# Unsupervised Question Decomposition for Question Answering (@ EMNLP 2020)

### Ethan Perez, Patrick Lewis, Wen-tau Yih, Kyunghyun Cho, Douwe Kiela

This paper tackles a problem that seems fundamentally quite important to me. Given a question, how can we decompose it in easier questions? This is clearly related to how humans answer questions. Suppose you don't know Alice and Bob, and I ask you: who is older, Alice or Bob?'', that naturally maps to at least three subquestions: how old is Alice?'', how old is Bob?'', and which number is greater?''. It turns out we have Question Answering models that are good at answering each of these simpler questions. But how do we break down a complex question?

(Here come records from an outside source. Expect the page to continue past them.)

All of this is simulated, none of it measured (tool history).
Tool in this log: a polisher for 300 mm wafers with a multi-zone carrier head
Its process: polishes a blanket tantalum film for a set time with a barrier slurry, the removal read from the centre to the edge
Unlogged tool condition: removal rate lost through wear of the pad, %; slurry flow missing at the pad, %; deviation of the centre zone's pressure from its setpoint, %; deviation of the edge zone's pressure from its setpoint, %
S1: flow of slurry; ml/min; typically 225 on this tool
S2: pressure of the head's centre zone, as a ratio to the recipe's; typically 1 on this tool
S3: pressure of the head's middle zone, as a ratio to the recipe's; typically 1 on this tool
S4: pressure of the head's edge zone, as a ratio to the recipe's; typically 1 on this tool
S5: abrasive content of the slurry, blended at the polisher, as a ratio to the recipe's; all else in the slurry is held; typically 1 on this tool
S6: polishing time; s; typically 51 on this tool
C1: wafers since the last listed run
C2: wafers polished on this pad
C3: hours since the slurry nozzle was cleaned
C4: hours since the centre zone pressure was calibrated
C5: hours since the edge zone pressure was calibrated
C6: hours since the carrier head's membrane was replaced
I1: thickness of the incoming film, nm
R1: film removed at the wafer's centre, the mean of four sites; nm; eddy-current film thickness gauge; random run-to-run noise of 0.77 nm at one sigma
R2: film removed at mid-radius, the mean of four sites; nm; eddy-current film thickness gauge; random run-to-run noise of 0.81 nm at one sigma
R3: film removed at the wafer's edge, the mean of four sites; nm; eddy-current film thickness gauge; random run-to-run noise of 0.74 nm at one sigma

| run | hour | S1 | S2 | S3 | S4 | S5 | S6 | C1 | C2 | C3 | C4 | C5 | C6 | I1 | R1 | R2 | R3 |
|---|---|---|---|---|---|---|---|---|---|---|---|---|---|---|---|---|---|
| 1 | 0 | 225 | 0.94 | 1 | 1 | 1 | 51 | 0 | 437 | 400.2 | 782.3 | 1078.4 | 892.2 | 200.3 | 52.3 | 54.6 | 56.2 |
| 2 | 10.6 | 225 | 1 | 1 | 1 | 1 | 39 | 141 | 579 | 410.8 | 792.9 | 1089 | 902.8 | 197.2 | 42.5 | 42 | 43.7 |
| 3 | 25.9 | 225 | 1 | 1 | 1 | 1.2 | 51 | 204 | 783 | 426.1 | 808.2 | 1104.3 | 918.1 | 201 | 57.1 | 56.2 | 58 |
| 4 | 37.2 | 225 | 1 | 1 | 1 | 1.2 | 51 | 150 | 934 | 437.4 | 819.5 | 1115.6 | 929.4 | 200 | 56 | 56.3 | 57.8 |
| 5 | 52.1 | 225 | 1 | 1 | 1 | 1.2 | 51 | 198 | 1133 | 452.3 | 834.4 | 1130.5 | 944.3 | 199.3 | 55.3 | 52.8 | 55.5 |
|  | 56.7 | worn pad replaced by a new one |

There are a number of things in the paper that I find not elegant, solution-wise. For example, they always decompose a question into two subquestions. If you give their model a simple question that their base QA model can answer, they would still decompose it. Also, it can't decompose them into more than 2, and from their objective it does seem computationally hard to extend it. Also, the model is quite complicated, with an amalgamation of different unsupervised objectives, which has been common in unsupervised NLP. Finally, the idea of maximally diverging subquestions does not appear sound to me. For example, how old is Alice?'' and how old is Bob?'' are very similar, yet they are the right questions to ask. Their model seems to produce paraphrases (e.g. how many years ago was Bob born?'') to get around that, which doesn't feel like what should happen. I think you want questions that provide you different (complementary) useful bits of information, not necessarily questions that are as divergent as possible. For instance, you don't want to ask how old is Alice?'' and what year was Alice born in?'', even if they're both quite different.